Review of Theory of Business Enterprise by Thorsten Veblen

James Hayden Tufts

Those who read and enjoyed Professor Veblen's extremely acute, subtle and brilliant Theory of the Leisure Class will bring a keen appetite to the analysis of current business processes and psychology which is given in the present volume. Nor will they be disappointed. There is the sane cool, scientific dissection of current processes, standards and ideals, which, by its very attitude of unimpassioned, relent-less laying bare of sources and springs of action, is more effective than the most passionate sarcasm or invective. There is the same ability to coin a phrase, or use a word in a new application, which shall carry a whole chapter within itself, and become, in the reader's mind, a perpetual challenge to a principle, institution or whole series of conventions. There is the same combination of wealth of concrete material with psychological analysis and philosophical method; the same exploration of economic, social and cultural fields with a given principle. Finally, there is, I venture to think, a similar tendency to simplify the complex springs of human action more than is warranted by an impartial interpretation of the facts. The former volume has not as yet received the attention from psychologists which it deserves, and the title of the present volume would not suggest the large amount of social psychology which it contains. This psychology appears first in the account of business itself, its aims, its assumptions, its prosperity or depression; secondly, in the account of the industrial processes; and thirdly, in tracing the respective influence of these two forms of occupation upon the minds of those who follow them, and upon the broader cultural spheres, economic, political, educational, domestic and religious.
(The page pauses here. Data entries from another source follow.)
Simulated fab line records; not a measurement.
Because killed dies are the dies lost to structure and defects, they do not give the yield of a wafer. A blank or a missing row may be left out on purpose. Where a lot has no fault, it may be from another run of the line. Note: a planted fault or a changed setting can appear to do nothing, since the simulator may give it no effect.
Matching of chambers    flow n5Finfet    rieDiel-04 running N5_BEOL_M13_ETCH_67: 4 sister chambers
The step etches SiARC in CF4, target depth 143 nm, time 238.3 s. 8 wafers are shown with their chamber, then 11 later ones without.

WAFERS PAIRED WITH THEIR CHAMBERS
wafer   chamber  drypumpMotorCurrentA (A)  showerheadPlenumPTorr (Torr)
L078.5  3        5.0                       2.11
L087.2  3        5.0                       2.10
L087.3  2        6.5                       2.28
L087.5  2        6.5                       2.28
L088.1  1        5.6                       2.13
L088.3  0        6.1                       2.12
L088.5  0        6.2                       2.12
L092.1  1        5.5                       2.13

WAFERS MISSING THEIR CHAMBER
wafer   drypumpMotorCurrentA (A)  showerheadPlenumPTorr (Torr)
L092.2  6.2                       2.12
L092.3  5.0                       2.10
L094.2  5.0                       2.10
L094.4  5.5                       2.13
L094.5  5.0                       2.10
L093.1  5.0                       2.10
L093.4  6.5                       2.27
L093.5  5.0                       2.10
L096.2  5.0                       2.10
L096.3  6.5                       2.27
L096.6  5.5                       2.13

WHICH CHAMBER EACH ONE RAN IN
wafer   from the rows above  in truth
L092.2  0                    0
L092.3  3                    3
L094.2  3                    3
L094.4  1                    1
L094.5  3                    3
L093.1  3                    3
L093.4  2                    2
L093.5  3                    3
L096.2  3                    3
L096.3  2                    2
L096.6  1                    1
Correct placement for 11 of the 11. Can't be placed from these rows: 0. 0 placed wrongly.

The psychological aspect of the book is not limited to details. It is shown in the effort to state business processes in the terms and shapes in which they are actually conceived by business men. Money, for example, is not for modern business the ' medium of exchange,' as is usually held by those who speak of business traffic ' as a means of obtaining goods suitable for consumption, the end of all purchase and sale being consumable goods, not money values. This latter " may be true in some profound philosophical sense, looking at the process of economic life as a whole, and taking it in its rationalized bearing as a collective endeavor to purvey goods and services for the needs of collective humanity. Such is the view of this matter given by the rationalistic, normalizing speculations of the eighteenth-century


( 399) philosophers; and such is, in substance, the view spoken for, in sub-stance, by those economists who still consistently remain at the standpoint of the eighteenth century. The contention need neither be defended nor refuted here, since it does not seriously touch the facts of modern business. Within the range of business transactions this ulterior end does not necessarily come into view, at least not as a motive that guides the transactions from day to day. The matter is not so conceived in business transactions, it does not so appear on the face of the negotiable instruments, it is not by this manner that the money unit enters into the ruling habits of thought of business men " (p. 83).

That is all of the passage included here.